How does international policing work for countries that are not part of Interpol and do not have extradition treaties in place?

For example if a North Korean citizen was suspected of murdering a German citizen but had since travelled back to North Korea how would this be handled by law enforcement?

Obviously North Korea wouldn't let in a foreign police officer to interrogate one of their own citizens nor extradite them. What happens in this case? Is it simply a case of tough luck?
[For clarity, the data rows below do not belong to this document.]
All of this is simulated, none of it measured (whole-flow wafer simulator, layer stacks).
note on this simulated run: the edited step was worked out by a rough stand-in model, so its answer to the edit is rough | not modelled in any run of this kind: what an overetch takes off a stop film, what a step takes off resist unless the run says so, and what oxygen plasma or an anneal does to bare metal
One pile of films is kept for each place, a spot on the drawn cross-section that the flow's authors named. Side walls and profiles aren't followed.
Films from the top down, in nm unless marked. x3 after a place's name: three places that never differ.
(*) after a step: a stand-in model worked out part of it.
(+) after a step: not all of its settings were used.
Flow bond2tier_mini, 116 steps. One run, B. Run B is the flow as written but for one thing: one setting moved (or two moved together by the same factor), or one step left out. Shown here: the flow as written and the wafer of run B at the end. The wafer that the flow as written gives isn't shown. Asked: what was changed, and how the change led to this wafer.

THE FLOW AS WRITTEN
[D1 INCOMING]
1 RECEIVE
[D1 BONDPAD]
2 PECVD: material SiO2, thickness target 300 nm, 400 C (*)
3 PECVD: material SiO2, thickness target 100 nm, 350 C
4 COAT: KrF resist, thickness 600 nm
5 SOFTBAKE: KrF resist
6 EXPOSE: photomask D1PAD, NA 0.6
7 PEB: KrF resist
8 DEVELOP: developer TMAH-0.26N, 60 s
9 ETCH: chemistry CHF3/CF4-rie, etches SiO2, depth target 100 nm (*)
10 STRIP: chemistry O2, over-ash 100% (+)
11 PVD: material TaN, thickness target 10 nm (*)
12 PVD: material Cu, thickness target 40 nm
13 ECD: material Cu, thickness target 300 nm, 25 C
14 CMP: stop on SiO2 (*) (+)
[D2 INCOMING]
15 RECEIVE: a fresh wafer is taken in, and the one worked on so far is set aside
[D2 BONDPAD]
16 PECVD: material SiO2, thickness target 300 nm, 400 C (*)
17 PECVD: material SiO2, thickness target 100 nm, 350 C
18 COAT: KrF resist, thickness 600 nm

  • Thank you for including an example - the question didn't make much sense until I read it.
    – Bobson
    Oct 20 '14 at 14:09
  • What is a "rogue state"?
    – gerrit
    Jul 28 '15 at 18:19

This doesn't just happen with rogue states; there are several notable examples of people who are wanted by one country but who live in a country which is refusing to extradite them and yet is not normally considered a rogue state. If extradition is denied, it's denied -- the person in question has to be careful what countries they visit, but the country requesting extradition has no options beyond those normally available for handling countries that annoy them (reduced cooperation, sanctions, in very severe cases military action, that sort of thing).

In most cases, though, a single fugitive is not worth seriously damaging diplomatic relations, so the most that would probably happen is that the country that wants the person will keep filing extradition requests. A country might consider military over someone like bin Laden, but wouldn't go to war for a common criminal.

Note that as Anixx points out in comments, "we won't extradite" doesn't necessarily mean "we won't punish." In the examples I mentioned it did, but many countries will not extradite their citizens but are willing to prosecute them at home for crimes abroad (they don't extradite their citizens because a country is supposed to protect its citizens instead of handing them over to foreign authorities; they punish their citizens for crimes abroad because no one actually wants murders or their serious crimes to go unpunished). I know France is like this, and according to Anixx so are Germany and Russia among others. It's not certain that there will be a prosecution (that's up to the country the person fled to), but there certainly can be.

  • 2
    Refusing extradition does not necessarily mean that the country refuses to make investigation and punishment. Germany, for instance (and Russia) have laws that they cannot extradite their own citizens. This does not mean that a German tourist killing somebody abroad would go unpunished.
    – Anixx
    Jul 24 '15 at 12:47
  • @Anixx Good point; updating answer.
    – cpast
    Jul 24 '15 at 13:12

In a scenario like the one you described it would generally be a case of tough luck. An extradition treaty just means that two countries have agreed to create a standing process to return criminals, countries that don't have existing treaties could still negotiate on an individual basis.

If a country refused to agree to extradite someone a country could always use that as justification for an armed response or extraordinary rendition. This would require the target criminal to be extremely important however as the potential blow-back would be huge.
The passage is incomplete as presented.